Category: least-squares
Least squares is one of those things that seems relatively simple once you first look at it (perhaps also because most linear algebra texts relegate it to nothing more than a page or two on their textbooks), but has surprisingly powerful implications that are quite nice, and, most importantly, that are easily computable.

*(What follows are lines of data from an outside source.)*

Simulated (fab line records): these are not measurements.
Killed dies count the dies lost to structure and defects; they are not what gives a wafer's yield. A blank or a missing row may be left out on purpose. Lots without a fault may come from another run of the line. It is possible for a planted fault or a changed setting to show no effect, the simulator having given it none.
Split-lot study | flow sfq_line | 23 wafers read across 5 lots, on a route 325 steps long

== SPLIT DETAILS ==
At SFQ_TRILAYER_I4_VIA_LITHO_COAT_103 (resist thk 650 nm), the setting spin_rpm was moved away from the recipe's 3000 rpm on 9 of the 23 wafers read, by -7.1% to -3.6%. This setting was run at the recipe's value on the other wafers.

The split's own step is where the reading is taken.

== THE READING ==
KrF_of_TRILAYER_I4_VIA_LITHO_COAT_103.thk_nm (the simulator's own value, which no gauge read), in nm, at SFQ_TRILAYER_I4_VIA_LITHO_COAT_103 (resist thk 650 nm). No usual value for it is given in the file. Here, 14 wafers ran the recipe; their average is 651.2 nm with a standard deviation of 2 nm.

If you're interested in looking at the results first, I'd recommend skipping the following section and going immediately to the next one, which shows the application.
So, let's dive right in!
The usual least-squares many of us have heard of is a problem of the form
$$ \min_x \,\,\lVert Ax - b \lVert^2 $$
where I define $\lVert y\lVert^2 \equiv \sum_i y_i^2 = y^Ty$ to be the usual Euclidean norm (and $y^T$ denotes the transpose of $y$). This problem has a unique solution provided that $A$ is full-rank (i.e. has independent columns), and therefore that $A^TA$ is invertible.^{1} This is true since the problem above is convex (e.g. any local minimum, if it exists, corresponds to the global minimum^{2}), coercive (the function diverges to infinity, and therefore has a local minimum) and differentiable such that
$$ \nabla \lVert Ax - b \lVert^2 = \nabla (Ax-b)^T(Ax-b) = 2A^T(Ax-b) = 0, $$
or that, after rearranging the above equation,
$$ A^TAx = A^Tb. $$
This equation is called the normal equation, which has a unique solution for $x$ since we said $A^TA$ is invertible. In other words, we can write down the (surprisingly, less useful) equation for $x$
$$ x = (A^TA)^{-1}A^Tb. $$
A simple example of direct least squares can be found on the previous post, but that's nowhere as interesting as an actual example, using some images, presented below. First to show the presented example is possible, I should note that this formalism can be immediately extended to cover a (multi-)objective problem of the form, for $\lambda_i > 0$
$$ \min_x \,\,\lambda_1\lVert A_1x - b_1 \lVert^2 + \lambda_2\lVert A_2x - b_2 \lVert^2 + \dots + \lambda_n\lVert A_nx - b_n \lVert^2 $$
by noting that (say, with two variables, though the idea extends to any number of objectives), we can pull the $\lambda_i$ into the inside of the norm and observing that
$$ \lVert a\lVert^2 + \lVert b \lVert^2 = \left \lVert \begin{bmatrix} a\\ b \end{bmatrix} \right\lVert^2. $$
So we can rewrite the above multi-objective problem as
$$ \lambda_1\lVert A_1x - b_1 \lVert^2 + \lambda_2\lVert A_2x - b_2 \lVert^2 = \left\lVert \begin{bmatrix} \sqrt{\lambda_1} A_1\\ \sqrt{\lambda_2} A_2 \end{bmatrix} x - \begin{bmatrix} \sqrt{\lambda_1}b_1\\ \sqrt{\lambda_2}b_2 \end{bmatrix}\right\lVert^2. $$
Where the new matrices above are defined as the 'stacked' (appended) matrix of $A_1, A_2$ and the 'stacked' vector $b_1, b_2$. Or, defining
$$ \bar A \equiv \begin{bmatrix} \sqrt{\lambda_1} A_1\\ \sqrt{\lambda_2} A_2 \end{bmatrix} $$
and
$$ \bar b \equiv \begin{bmatrix} \sqrt{\lambda_1} b_1\\ \sqrt{\lambda_2} b_2 \end{bmatrix}, $$
we have the equivalent problem
$$ \min_x \,\, \lVert \bar A x - \bar b\lVert^2 $$
which we can solve by the same means as before.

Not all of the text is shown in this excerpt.